Solving Equations of Complex Numbers

[ENGR_student]

Homework Statement

Show that (1+i) is a root of the equation z⁴=-4 and find the other roots in the form a+bi where (a) and (b) are real.

Homework Equations

Using De Moivre's Theorem
zⁿ=[rⁿ,nθ]
Modulus(absolute value of z) = 4
Argument = ?

The Attempt at a Solution

r⁴=4 → r = (4)^(1/5)
argument(z) = ∏/4 (not sure if that was right...)

Let:
[r⁴],5θ] = [4,2n∏ + ∏/4]

and then solve for the solutions for (n=-1,-2,1,2...im assuming to make it symmetrical)

 

[jackmell]

Homework Statement

Show that (1+i) is a root of the equation z⁴=-4 and find the other roots in the form a+bi where (a) and (b) are real.

Homework Equations

Using De Moivre's Theorem
zⁿ=[rⁿ,nθ]
Modulus(absolute value of z) = 4
Argument = ?

The Attempt at a Solution

r⁴=4 → r = (4)^(1/5)
argument(z) = ∏/4 (not sure if that was right...)

Let:
[r⁴],5θ] = [4,2n∏ + ∏/4]

and then solve for the solutions for (n=-1,-2,1,2...im assuming to make it symmetrical)

No.

Where is 1+i in the complex plane? You can draw it, then the absolute value is just \sqrt{2} and the principle argument, \theta, is \pi/4 right? So then 1+i=\sqrt{2} e^{\pi i/4}. Now what do you get when you raise that expression to the fourth power?

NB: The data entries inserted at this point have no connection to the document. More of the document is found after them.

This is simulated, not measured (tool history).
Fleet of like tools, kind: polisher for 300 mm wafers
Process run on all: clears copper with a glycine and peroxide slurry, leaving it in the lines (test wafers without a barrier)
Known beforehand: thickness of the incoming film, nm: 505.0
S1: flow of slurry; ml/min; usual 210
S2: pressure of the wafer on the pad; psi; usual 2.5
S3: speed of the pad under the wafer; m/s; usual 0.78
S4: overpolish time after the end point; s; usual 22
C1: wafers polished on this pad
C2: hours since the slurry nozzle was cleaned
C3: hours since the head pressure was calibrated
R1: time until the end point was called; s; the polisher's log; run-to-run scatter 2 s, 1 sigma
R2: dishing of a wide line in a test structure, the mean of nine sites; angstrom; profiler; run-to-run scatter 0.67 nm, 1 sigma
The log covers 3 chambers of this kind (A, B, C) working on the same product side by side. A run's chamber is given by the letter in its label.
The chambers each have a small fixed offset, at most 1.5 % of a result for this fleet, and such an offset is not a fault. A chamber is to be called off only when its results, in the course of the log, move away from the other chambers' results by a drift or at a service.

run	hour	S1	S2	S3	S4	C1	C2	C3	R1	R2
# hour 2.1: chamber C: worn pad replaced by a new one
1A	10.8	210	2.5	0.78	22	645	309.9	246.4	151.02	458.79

And in general, when you have an expression z^n=-k, we obtain z=(-k)^{1/n} and

(-k)^{1/n}=k^{1/n}e^{i/n(\pi+2j\pi)}, \quad j=0,1,2,\cdots,n-1

 

[HallsofIvy]

Personally, I wouldn't bother with "polar form". The first part asks you to "Show that (1+i) is a root of the equation z^4=-4". That, alone, does NOT ask you to solve the equation. You can "show that 'a' is a root of the equation f(x)= b" by evaluating f(a) and showing that it is 'b'. Here, if z= 1+ i then z^2= (1+ i)^2= 1^2+ 2(1)(i)+ i^2= 1+ 2i- 1= 2i. Then z^4= ((1+ i)^2)^2= (2i)^2= -4.

You should also know that "if a+ bi is a root of a polynomial equation with real coefficients then the complex conjugate, a- bi is also a root". Having determined at 1+i is a root, we immediately know that 1- i is also a root. Knowing that 1+ i is a root, we know that z- (1+ i) is a factor of the polynomial z^4+ 4 and knowing that 1- i is a root, we know that z- (1- i) is a factor. That is, we can write z^4+ 4= (z- (1+i))(z- (1- i))P(x).

But (z- (1+i))(z- (1- i))= ((z- 1)- i)((z- 1)+ i)= (z- 1)^2- i^2= z^2- 2z+ 1- i^2= z^2- 2z+ 2 so that z^4+ 4= (z^2- 2z+ 2)P(z). Dividing z^4+ 4 by z^2- 2z+ 2 gives P(z)= z^2+ 2z+ 2. Use the quadratic formula to solve P(z)= z^2+ 2z+ 2= 0.